Click on the link to see my animation I made on Dvolver.com
This was the actual homework set from our teacher, haha!
As you probably know, a couple of days ago most people aged 17-18 all over the country were nervously opening A5 brown envelopes and unfolding a piece of paper on which the contents beheld their futures. Of course I’m on about A-level results. Apparently the amount of A-level passes are on the rise in the UK, some say we’re getting smarter, other more pessimistic people claim the exams are getting easier which they really wouldn’t be saying if they actually saw how hard we work towards them.
I walked into the main hall in my school at 11am on the morning of results day feeling hopeful but a little nervous. My hopes were immediately crushed as I spotted a girl in my year clutching a now crumpled piece of paper crying into her friends arms. I stopped for a minute as I felt the anxiety creep in and hurried on before it completely took over. Shuffling nervously further into the hall I spotted the table where the results were presented – I also saw the boxes of tissues evenly spaced between them which quite frankly I found disheartening – what did they expect of us? I was greeted by my philosophy teachers and one of my IT teachers who surprisingly were looking pleased and excited to see me, they promptly presented me with my envelope and told me to “Open it now as it was good news,”. I felt relieved and startled as I didn’t expect the teachers to know the results before we did. However I ripped open the envelope, pulled out a wad of papers of varying sizes all stapled together and tried to decipher some kinds of grade from the coded nonsense that was laid before me.
After seconds of glaring at gobbledegook I found a breakdown sheet that was lots easier. Then my heart sank. But not immediately.
Film Studies Exam 1: A
Film Studies Exam 2: B
ICT Exam 1: A
ICT Exam 2: C
Philosophy Exam 1: B
Philosophy Exam 2: B
At this point I was actually over the moon. All exams cashed in and added together, I’d managed to get Bs in all three subjects. Excellent! However it was when I read this when my heart actually hit the floor.
Music Performance: C
Music Composition: E
Music Theory Exam: C
I had managed overall to get a D in Music. The subject I adore the most. And most of all, my composition that I had worked on for days on had been given an E. That’s one off a fail. But the thing is, my music teacher had read and listened to it and predicted it a B or a C. So clearly the examiner just didn’t take a fancy to it. Another thing that bugged me is that my performance had been marked a C by the examiner. My music teachers marked is as an A. So either my music teachers were being overly kind or the examiner was a complete arse. I’m guessing it’s the latter as my teachers aren’t the type to be overly kind with marks – they’d rather be genuine with us to try and help us improve and learn. So there we go.
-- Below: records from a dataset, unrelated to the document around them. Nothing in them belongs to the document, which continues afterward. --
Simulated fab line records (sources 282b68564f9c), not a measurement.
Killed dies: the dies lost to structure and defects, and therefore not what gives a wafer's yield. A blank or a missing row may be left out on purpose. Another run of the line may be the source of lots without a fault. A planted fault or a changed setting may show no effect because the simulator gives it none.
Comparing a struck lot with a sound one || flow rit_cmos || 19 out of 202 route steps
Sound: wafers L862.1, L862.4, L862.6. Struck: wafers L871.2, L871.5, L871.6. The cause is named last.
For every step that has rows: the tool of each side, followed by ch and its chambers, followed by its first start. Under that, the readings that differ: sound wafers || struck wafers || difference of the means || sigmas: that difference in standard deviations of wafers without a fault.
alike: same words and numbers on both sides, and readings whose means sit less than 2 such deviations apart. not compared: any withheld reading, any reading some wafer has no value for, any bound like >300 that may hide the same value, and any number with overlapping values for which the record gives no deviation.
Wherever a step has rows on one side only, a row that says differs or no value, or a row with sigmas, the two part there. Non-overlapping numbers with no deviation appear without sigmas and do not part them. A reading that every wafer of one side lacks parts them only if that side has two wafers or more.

So to round it all off, I have had to drop Music as an A-level for next year. I was kiiiind of given the choice to keep all four subjects on which I was intent on doing before everyone I spoke to persistently recommended/forced me to drop music and focus on my other subjects. My philosophy teacher even went as far to say she’d do anything if I dropped music and focused more on my other three subjects. So now she’s taking my philosophy class to the cinema in September. Silver lining.
But really, putting what I personally want aside, dropping music was probably the best thing to do. I barely scraped through it this year, I had to work so hard to understand the theory and the pieces we were studying, I did find myself lagging in my other subjects because of the extra time I had to put in with my music theory. And next year, the theory will only get harder. Soooo, you know. It’ll break my heart to not be part of the music class next year but it’s for the best. Also it’s not the end of music for me. Not at all, it’s my life and my passion and lack of an A2 in Music is not going to stop me. I’m still studying it at uni and I’m still making myself a career in it. If my life didn’t have a full involvement in music in it then I wouldn’t really exist at all.
So that’s it. My life has turned an unexpected corner as of a couple of days ago, but it doesn’t necessarily have to be a bad thing. It’s made me feel quite excited for the coming school year in a weird way, I can fully focus myself in my other three subjects now without the constant worry and stress of being the worst in my music class. Also, I can’t believe it’ll be my last year in school! I’ll miss it so much.
Summer is on it’s way so what better time to begin blogging again? Well, winter would be a better idea I suppose; staying in glued to a computer during warm weather is often considered antisocial and rather sad. But nevertheless, I’ve decided to begin rambling about my life online again to an approximate audience of 0.
The other main reason is that I’ve just finished taking my first batch of A level exams and I can relax a little bit. I think they went quite decently. Some As would be lovely but if I’m honest I’d be off my tits with Bs. Or even Cs in some cases. The subjects I’m studying are Music, Film, Philosophy and ICT. I actually really love school and the subjects I’m taking: I love the class discussions, the coursework we do, the mind-blowing things we learn, awesome debates, researching the weirdest stuff and discovering some excellent things. I suppose you could say I’m a 100% nerd for school but I’m absolutely fine with that. If people want to hate school to conform to what they’re expected to think, then they can do that, although I feel sorry for them.
In music, I’m still playing my bass, cello and drums and I still adore them SO much – obviously! I’m in a few bands with friends and a few in school. It’s still my number one passion and always will be. However another passion has come into play. Ever since I begin Film Studies last September I’ve been completely obsessed with film! More so than before. I’m subscribed to Sight & Sound the film magazine, I spend all my wages on dvds (and cds) from amazon, I keep little bits of newspaper and articles mentioning certain films, I sprawl the web searching for cinematic news and obviously, I watch a lot of films! My favourite directors are Shane Meadows and Martin Scorsese who completely blow my mind.
That’s it really for now, I can’t think of anything else to say!
I’ve started writing some poems. This one’s about the bass.
Press it into your mind. Seep through every pore and opening. Let it swim through every tunnel and crevasse. Fill up every gap and leave no void. Indulge in a fibrous coat.
Swallow it down. Let it expand. Explode. Euphoria.
Live in a gel. Breathe in molten sound. See a sea of lightning fuzz. Feel the waves.
Pushing your eyes and dancing in the peripheral.
A trillion particles pulsate under your skin.
Notes drip from the stave.
Forget the crippling Monday that stains your clothes.